Pizzetti was born in Parma in 1880. He was part of the "Generation of 1880" along with Ottorino Respighi and Gian Francesco Malipiero. They were among the first Italian composers in some time whose primary contributions were not in opera. (The instrumental and a cappella traditions had never died in Italian music and had produced, for instance, the string quartets of Antonio Scontrino (1850-1922) and the works of Respighi's teacher Martucci; but with the "Generation of 1880" these traditions became stronger.)

Ildebrando Pizzetti was born in Parma, the son of Odoardo Pizzetti, a pianist and piano teacher who was Ildebrando's first teacher. At first Pizzetti seemed headed for a career as a playwright—he had written several plays, two of which had been produced—before he decided in 1895 on a career in music and entered the Conservatorium of Parma.

There he was taught from 1897 by Giovanni Tebaldini and gained the beginnings of his lifelong interest in the early music of Italy, reflected in his own music and his writings.

He taught at the Conservatory in Florence (director from 1917 to 1923), directed the Milan Conservatory from 1923, and was Respighi's successor at the Academy of St. Cecilia in Rome from 1936 to 1958[1]) His students included Mario Castelnuovo-Tedesco, Olga Rudge and Franco Donatoni. Also a music critic, he wrote several books on the music of Italy and of Greece and co-founded a musical journal.

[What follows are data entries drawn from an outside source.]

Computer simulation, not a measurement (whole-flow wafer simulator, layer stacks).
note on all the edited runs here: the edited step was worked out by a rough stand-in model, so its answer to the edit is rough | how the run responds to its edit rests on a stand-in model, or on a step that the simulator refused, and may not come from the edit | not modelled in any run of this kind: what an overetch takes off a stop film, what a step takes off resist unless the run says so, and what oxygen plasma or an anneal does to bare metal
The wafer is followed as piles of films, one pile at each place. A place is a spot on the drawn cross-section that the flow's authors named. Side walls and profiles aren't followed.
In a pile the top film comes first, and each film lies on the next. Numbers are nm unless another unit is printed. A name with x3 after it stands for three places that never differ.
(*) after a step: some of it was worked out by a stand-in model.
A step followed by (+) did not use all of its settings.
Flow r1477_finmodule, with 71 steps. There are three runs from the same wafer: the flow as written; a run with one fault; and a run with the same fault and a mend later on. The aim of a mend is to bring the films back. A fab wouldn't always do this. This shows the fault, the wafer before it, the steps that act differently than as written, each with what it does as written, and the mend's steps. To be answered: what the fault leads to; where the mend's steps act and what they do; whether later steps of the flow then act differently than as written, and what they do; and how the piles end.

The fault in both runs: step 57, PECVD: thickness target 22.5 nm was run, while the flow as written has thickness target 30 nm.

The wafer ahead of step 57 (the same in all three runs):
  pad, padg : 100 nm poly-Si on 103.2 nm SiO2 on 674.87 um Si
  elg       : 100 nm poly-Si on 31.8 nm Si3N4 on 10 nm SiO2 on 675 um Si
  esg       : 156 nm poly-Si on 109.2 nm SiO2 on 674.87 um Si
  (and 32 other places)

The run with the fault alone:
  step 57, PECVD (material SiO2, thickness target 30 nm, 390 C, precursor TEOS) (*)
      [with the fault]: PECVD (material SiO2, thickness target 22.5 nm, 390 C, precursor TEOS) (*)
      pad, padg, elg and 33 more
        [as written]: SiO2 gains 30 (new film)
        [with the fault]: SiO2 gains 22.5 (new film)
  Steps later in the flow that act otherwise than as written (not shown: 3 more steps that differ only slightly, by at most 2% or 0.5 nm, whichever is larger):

A disciple of poet, playwright and revolutionary Gabriele d'Annunzio, Pizzetti wrote incidental music to his plays, and was highly influenced by d'Annunzio's dark neoclassic themes. One of Pizzetti's later operas is a setting of d'Annunzio's La Figlia Di Jorio.

As noted by Sciannameo, his relations with the Fascist government of the 1940s were often positive, sometimes mixed; he received at one point high awards, and the one symphony of his mature years was the product of a commission from their Japanese allies to celebrate the "XXVI Centennial of the foundation of the Japanese Empire" (Benjamin Britten's Sinfonia da Requiem was also commissioned for this event, though it was rejected on account of its finale; its original finale was rediscovered after Britten's death and only premiered then. Pizzetti's Symphony in A was premiered as noted in the article, and recorded in 1940 (its only recording as of 2005).[2])

His Violin Concerto in A was premiered in 1944 by Gioconda de Vito; this seems to be the only 20th century violin concerto she ever played.

His works have not been frequently performed; their less than emotional, almost minimalist quality has made them difficult to appreciate. He died in Rome in 1968.

Selected works

Orchestral music

  • Symphony in A in celebrazione del XXVIo centenario della fondazione dell'Impero giapponese. 1940[1]
  • Incidental music, especially to plays by d'Annunzio, especially
    • La Pisanelle (1912-3)[3]
  • Suite from La Pisanelle (premiered 1919)[4]
  • Harp concerto in E-flat (1960)[5][6]
  • 3 Sonetti del Petrarca
  • Tre composizioni corali
  • Other vocal works, e.g. Epithalamium (1939? 1940, played at a Library of Congress concert in April 1940 and again in 1977)
  • Cello concerto in C (1933-4)[1]
  • Violin concerto in A, 1944[1][7]
  • Canti della stagione alta : concerto for piano and orchestra
  • Sinfonia del fuoco (from music for the silent film Cabiria)
  • Rondo veneziano (1929)
  • Concerto dell'Estate

Operas

Chamber music

  • Violin sonata in C minor (1900)
  • String Quartet n.1 in A major (1906)[9]
  • Violin sonata in A (championed by Yehudi Menuhin) written 1918–9 [10], pub. 1920
  • Cello sonata in F 1921, pub. 1922
  • Tre canti for cello and piano (1924)[11]
  • Piano sonata pub. 1942
  • Piano trio in G minor (1900)
  • Piano trio in A (from 1925)[12]
  • String Quartet n.2 in D (written 1932-33, pub. 1934.)

Sacred music

  • Messa di Requiem (1922-1923)[13]
  • Cantata: Filiae Jerusalem, Adjuro Vos (1966)[14]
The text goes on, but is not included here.